What is fat talk? Fat talk is any disparaging dialogue used to describe your body or weight. These can either be negative comments (“I hate my stomach”) to positive comments (“ugh, thank goodness I lost weight so now I can fit into my skinny jeans!).
Fat talk is a contagious type of conversation that most girls/women engage in. If we’re not directly disparaging our bodies, then we listen to other women do it. We participate in conversations that focus solely on our bodies, not our minds.
Fat talk is really about wanting to be someone other than who you are right now. Fat talk is the OPPOSITE of feeling empowered.
Fat talk leads to all sort of negative internal dialogue such as: “I wish my nose was straighter, my hair curlier, I wish I was taller, skinnier, blonder, tanned….I wish, I wish I wish.” I wish I was different. Because for some reason you think your life will be better if only you obtained those things.
Right now, stop and think about how often you engage in these types of conversations on a daily basis? How often do you negatively comment on your appearance?
These types of conversations occur among women all the time. At parties, in the hallway, on the bus, in the grocery store, at the gym, in line at Starbucks or Tim Horton’s, and it definitely occurs in the change room of the GAP or Forever 21. We use fat talk as a way to gain validation from our peers, in hopes that they’ll say “Oh, no you’re not fat.” We also use fat talk to fit in.
The more often you hear fat talk, the greater the chances you’ll engage in it, and the greater the chances you’ll start really believing this nonsense.
We are obsessed with our bodies and social media only fuels our insecurities. Our quest for the thin ideal has restricted our topics of conversation to the body. We are more than just our bodies.
Never, ever fat talk in front of your children. It’s damaging beyond belief.
Stop comparing your body and your features to other people. (I know it’s easier said than done). Be aware of what you’re feeding your mind (photoshopped images, unrealistic celebrity weight loss stories).

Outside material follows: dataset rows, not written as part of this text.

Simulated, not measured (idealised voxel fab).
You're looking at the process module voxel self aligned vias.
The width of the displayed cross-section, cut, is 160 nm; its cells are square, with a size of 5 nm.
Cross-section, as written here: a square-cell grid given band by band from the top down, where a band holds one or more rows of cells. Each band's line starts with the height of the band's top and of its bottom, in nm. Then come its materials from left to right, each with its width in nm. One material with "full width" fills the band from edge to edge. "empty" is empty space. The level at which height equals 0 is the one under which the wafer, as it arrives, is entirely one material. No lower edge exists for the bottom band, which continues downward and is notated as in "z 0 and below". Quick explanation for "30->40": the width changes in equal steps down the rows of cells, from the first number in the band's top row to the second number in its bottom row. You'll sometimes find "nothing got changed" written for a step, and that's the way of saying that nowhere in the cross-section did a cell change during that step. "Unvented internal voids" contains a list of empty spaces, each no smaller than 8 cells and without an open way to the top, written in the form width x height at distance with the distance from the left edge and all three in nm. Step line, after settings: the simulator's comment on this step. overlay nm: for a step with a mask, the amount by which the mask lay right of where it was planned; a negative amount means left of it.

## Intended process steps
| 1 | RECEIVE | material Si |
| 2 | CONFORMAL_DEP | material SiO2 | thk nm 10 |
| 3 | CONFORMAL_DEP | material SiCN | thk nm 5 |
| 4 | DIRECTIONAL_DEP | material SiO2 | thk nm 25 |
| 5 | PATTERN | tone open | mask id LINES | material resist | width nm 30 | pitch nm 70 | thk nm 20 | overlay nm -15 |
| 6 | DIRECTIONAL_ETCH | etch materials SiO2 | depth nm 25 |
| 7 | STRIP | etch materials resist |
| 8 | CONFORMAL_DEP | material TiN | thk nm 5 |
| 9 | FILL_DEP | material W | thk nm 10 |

Start talking about other more important issues with your friends. Turn fat talk into career talk. We are capable of discussing issues beyond food, nutrition, diet, our bodies, and skinny jeans. Let’s talk about fulfilling our potential, working on our dreams and hanging out with women that inspire us, not just women we want to look like.
Participate in the “friends don’t let friends’ fat talk” movement which aims to replace negative talk with more useful positive affirmations.
Recognize that fat talk is harmful, it leads to body shaming, body dissatisfaction and disordered eating behaviors (see 2012 articles in Psychology of Women’s Quarterly or Sex Roles by Renee Engeln).
When you get a compliment, don’t deflect, don’t self-deprecate, just say thank-you.